The circumstances surrounding this decision were that Robert B. Surrick, through his counsel, James Eiseman and Robert J. Hoelscher for the firm of Drinker, Biddle and Reath, obtained an order from Justice McDermott which allowed him to file the removal petition under seal. The parties apparently thought it necessary, in view of the rule of confidentiality required by Article 5, Section 18(h)*fn4 and Section 3334 of the Judicial Code, 42 Pa.C.S. § 3334,*fn5 to file

[ 504 Pa. Page 31]

    the petition under seal apparently because certain of the allegations and exhibits were protected by the confidentiality rule relating to a pending matter before the Judicial Inquiry and Review Board. The filing of the petition was refused at the direction of the Chief Justice and a telephone conference was scheduled and held with all Justices participating. The majority concluded, without any information as to the substance or nature of the complaint, that the petitioner would be foreclosed from any consideration.

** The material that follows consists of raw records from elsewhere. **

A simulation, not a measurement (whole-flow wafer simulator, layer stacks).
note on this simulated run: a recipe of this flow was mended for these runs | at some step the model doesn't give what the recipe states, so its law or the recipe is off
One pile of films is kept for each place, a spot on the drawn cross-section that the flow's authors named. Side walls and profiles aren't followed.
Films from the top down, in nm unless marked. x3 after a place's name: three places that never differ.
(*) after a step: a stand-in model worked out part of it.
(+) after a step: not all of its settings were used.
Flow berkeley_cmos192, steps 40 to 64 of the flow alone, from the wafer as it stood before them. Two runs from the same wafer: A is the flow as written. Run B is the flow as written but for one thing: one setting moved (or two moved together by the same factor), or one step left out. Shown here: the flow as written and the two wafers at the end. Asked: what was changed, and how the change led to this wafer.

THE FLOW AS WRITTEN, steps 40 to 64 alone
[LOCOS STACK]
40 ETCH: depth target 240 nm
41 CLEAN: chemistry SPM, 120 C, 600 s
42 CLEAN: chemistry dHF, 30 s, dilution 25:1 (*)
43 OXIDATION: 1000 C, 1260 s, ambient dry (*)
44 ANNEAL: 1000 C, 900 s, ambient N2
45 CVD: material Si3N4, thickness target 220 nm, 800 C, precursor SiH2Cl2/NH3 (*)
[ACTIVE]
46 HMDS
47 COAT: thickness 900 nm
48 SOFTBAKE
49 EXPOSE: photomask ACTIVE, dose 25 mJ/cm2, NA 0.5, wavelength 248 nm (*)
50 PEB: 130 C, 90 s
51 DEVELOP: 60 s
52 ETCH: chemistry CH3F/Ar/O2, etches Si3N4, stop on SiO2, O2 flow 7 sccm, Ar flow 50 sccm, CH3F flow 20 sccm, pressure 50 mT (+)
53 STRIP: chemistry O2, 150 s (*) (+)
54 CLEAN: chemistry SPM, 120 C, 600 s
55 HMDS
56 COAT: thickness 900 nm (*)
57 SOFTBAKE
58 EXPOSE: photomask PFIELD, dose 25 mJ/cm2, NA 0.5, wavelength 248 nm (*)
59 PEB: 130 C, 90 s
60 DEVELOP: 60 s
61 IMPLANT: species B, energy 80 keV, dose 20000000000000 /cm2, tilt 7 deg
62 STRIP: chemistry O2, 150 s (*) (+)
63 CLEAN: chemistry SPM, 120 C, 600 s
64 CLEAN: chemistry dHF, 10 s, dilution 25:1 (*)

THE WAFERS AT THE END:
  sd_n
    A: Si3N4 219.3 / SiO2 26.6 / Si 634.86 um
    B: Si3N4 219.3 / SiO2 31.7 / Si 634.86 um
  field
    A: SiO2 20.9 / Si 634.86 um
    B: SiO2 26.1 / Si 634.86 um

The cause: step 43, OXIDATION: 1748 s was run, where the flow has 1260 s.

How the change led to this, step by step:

At the outset of the Court's deliberation on this subject, objection was made to the participation of Mr. Justice Larsen. The basis of that objection is Article 5, Section 18(i) of the Pennsylvania Constitution which prohibits, without qualification, a justice from participating "in any proceeding involving his suspension, removal, discipline or compulsory retirement." It was argued in support of the refusal of Mr. Justice Larsen to recuse himself that it was not apparent the matter under consideration was related to the charges currently pending before the Judicial Inquiry and Review Board against Justice Larsen. In view of all of the information that has been made public through the media and through prior applications to this Court, it is ludicrous to suggest that it was not absolutely obvious that the Petition for Removal was a request in connection with the Larsen inquiry.

Moreover, as to the decision of the majority, we merely need to cite this Court's recent decision in Boyle v. O'Bannon, supra, wherein in an opinion authored by Justice Larsen, a majority of the Court agreed with the language quoted at 500 Pa. page 185, 458 A.2d 183:

"'For more than a century the central meaning of procedural due process has been clear: "parties whose rights are to be affected are entitled to be heard . . ." Baldwin v. Hale, 1 Wall 223, 233, 17 L.Ed. 531, 534' [(1864)].'

[ 504 Pa. Page 32]

Fuentes v. Shevin, 407 U.S. 67, 92 S.Ct. 1983 [32 L.Ed.2d 556] (1972)."

Although at that time I did not believe those principles were applicable to the case then before the Court,*fn6 its applicability here is unquestioned. In Boyle the petitioner's papers were allowed to be filed and were considered by the Court. The question there was the right of the Court to summarily dispose of the matter prior to service and responsive pleading. Here Mr. Surrick is being prevented at the door of the courthouse from even articulating the basis of his complaint. Such constraint by a judicial body is frightening.

*fn1 It is to be noted that the Petitioner who seeks this relief is only one member out of the entire Board.

*fn2 This is not a situation in which an injured party is being denied access to our courts. To the contrary, it is an attempt by a single member in the minority to circumvent the views of the majority.

All papers filed with and proceedings before the Judicial Inquiry and Review Board shall be confidential but upon being filed by the board in the Supreme Court, the record shall lose its confidential character.

*fn1 Article 1, § 11 of the Pennsylvania Constitution states in pertinent part:

All courts shall be open; and every man for an injury done him in his lands, goods, person or reputation shall have remedy by due course of law, and right and justice administered without sale, denial or delay.

See also Wolff v. McDonnell, 418 U.S. 539, 94 S.Ct. 2963, 41 L.Ed.2d 935 (1974); United States v. Kras, 409 U.S. 434, 93 S.Ct. 631, 34 L.Ed.2d 626 (1973) (a due process right of access to the courts exists when fundamental interests are present and the State has exclusive control over "the adjustment of [the] legal relationship[s]" involved.)

U.S. Const. art. V, § 18(i).

Pa. Const. art. V, § 18(h).

*fn6 Boyle v. O'Bannon, supra (Nix, J., dissenting).